Go Down

Topic: Arduino driving MOSFET (Read 345 times) previous topic - next topic

btfdev

Hiya,

Just need a quick confirmation from the experts here.

Using Arduino PWM output, we can supply required voltages (0V to 5V) to drive a logic level MOSFET?

Thinking about using a 10 turn pot mapping to the Arduino output, it should be precise enough to do the job.

Thanks, BTFDev

retrolefty


Hiya,

Just need a quick confirmation from the experts here.

Using Arduino PWM output, we can supply required voltages (0V to 5V) to drive a logic level MOSFET?

Yes that will work. Many recommend adding a series 200-330 ohm series resistor between the pwm pin and the mosfet gate pin to limit current flow during transition switching of the capacitance load of the mosfet. Also if the mosfet drain circuit is wire to a DC voltage source other then the arduino +5vdc then a 10k resistor wired between gate and source terminals of the mosfet will insure that the device remains turned off in the case where the arduino might get powered off but the mosfet external voltage source is still on.

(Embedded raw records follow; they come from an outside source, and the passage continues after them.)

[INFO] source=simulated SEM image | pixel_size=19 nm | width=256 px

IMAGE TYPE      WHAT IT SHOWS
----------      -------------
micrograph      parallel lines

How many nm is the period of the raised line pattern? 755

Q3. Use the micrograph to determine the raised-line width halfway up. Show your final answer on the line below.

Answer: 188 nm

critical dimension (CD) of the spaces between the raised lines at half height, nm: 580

Thinking about using a 10 turn pot mapping to the Arduino output, it should be precise enough to do the job.

That should work ok, but keep in mind that the pot input allows 10bits of resolution of the analog input converter but the analogWrite command only has 256 bits of resolution, so a precision pot's capability may not be able to be fully utilized over say a quality single turn pot which may be good enough.
Lefty
Thanks,

BTFDev

Krodal

A logic level mosfet will turn on with a "logic level", as the name says.
Most normal mosfets will be on at 9V or so, and can't be driven directly by an Arduino.

But some logic level mosfets turn on at 2V, others turn on at 4V. You can find in the datasheet how much current the mosfet is able to control at a certain gate voltage.

To find a logic level mosfet, you could search Ebay for "logic mosfet".